At first instance it was held that the brick smoke was reasonable because the defendant had only been using the kiln in order to build a home.
Judgment
editBramwell B held that the defendants had to pay compensation. Responding to the argument that if land is being reasonably used in itself, then there is a public interest that it should be carried on Bramwell B went on...
But further, with great respect, I think this consideration misapplied in this and in many other cases. The public consists of all the individuals in it, and a thing is only for the public benefit when it is productive of good to those individuals on the balance of loss and gain to all. So that if all the loss and all the gain were borne and received by one individual he, on the whole, would be a gainer. But whenever this is the case — whenever a thing is for the public benefit, properly understood — the loss to the individuals of the public who lose will bear compensation out of the gains of those who gain. It is for the public benefit that there should be railways; but it would not be unless the gain of having the railway was sufficient to compensate the loss occasioned by the use of the land required for its site; and accordingly, no one thinks it would be right to take an individual’s land without compensation, to make a railway. It is for the public benefit that trains should run, but not unless they pay their expenses. If one of these expenses is the burning down of a wood of such value that the railway owners would not run the train and burn down the wood if it were their own, neither is it for the public benefit that they should if the wood is not their own. If, though the wood were their own, they still would find it compensated them to run trains at the cost of burning the wood, then they obviously ought to compensate the owner of such wood, not being themselves, if they burn it down in making their gains.

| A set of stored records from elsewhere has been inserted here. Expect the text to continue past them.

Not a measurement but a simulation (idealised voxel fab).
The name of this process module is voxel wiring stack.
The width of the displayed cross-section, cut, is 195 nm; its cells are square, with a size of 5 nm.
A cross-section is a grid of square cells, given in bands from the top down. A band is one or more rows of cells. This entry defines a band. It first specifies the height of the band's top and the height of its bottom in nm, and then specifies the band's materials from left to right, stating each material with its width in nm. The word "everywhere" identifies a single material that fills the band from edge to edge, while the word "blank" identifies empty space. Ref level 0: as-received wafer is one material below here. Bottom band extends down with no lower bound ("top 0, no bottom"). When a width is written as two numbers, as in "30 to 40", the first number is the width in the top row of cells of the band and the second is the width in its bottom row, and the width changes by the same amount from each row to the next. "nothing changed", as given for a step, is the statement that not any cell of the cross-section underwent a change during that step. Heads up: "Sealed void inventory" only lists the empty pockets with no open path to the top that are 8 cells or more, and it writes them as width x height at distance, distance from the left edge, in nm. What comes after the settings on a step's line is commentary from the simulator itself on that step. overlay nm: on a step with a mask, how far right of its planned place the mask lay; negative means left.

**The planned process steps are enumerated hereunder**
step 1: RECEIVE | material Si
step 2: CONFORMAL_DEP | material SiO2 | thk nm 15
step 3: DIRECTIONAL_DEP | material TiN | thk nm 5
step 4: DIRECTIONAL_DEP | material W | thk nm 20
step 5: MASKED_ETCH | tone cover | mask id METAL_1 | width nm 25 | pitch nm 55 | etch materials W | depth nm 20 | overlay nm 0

So in like way in this case a money value indeed cannot easily be put on the plaintiff’s loss, but it is equal to some number of pounds or pence, £10, £50 or what not: unless the defendant’s profits are enough to compensate this, I deny that it is for the public benefit he should do what he has done; if they are, he ought to compensate...
There must be, then, some principle on which such cases must be excepted. It seems to me that that principle may be deduced from the character of these cases, and is this, viz: that those acts necessary for the common and ordinary use and occupation of land and houses may be done, if conveniently done, without subjecting those who do them to an action... There is an obvious necessity for such a principle as I have mentioned. It is as much for the advantage of one owner as of another; for the very nuisance the one complains of, as the result of the ordinary use of his neighbour's land, he himself will create in the ordinary use of his own, and the reciprocal nuisances are of a comparatively trifling character. The convenience of such a rule may be indicated by calling it a rule of give and take, live and let live. (at 83-84)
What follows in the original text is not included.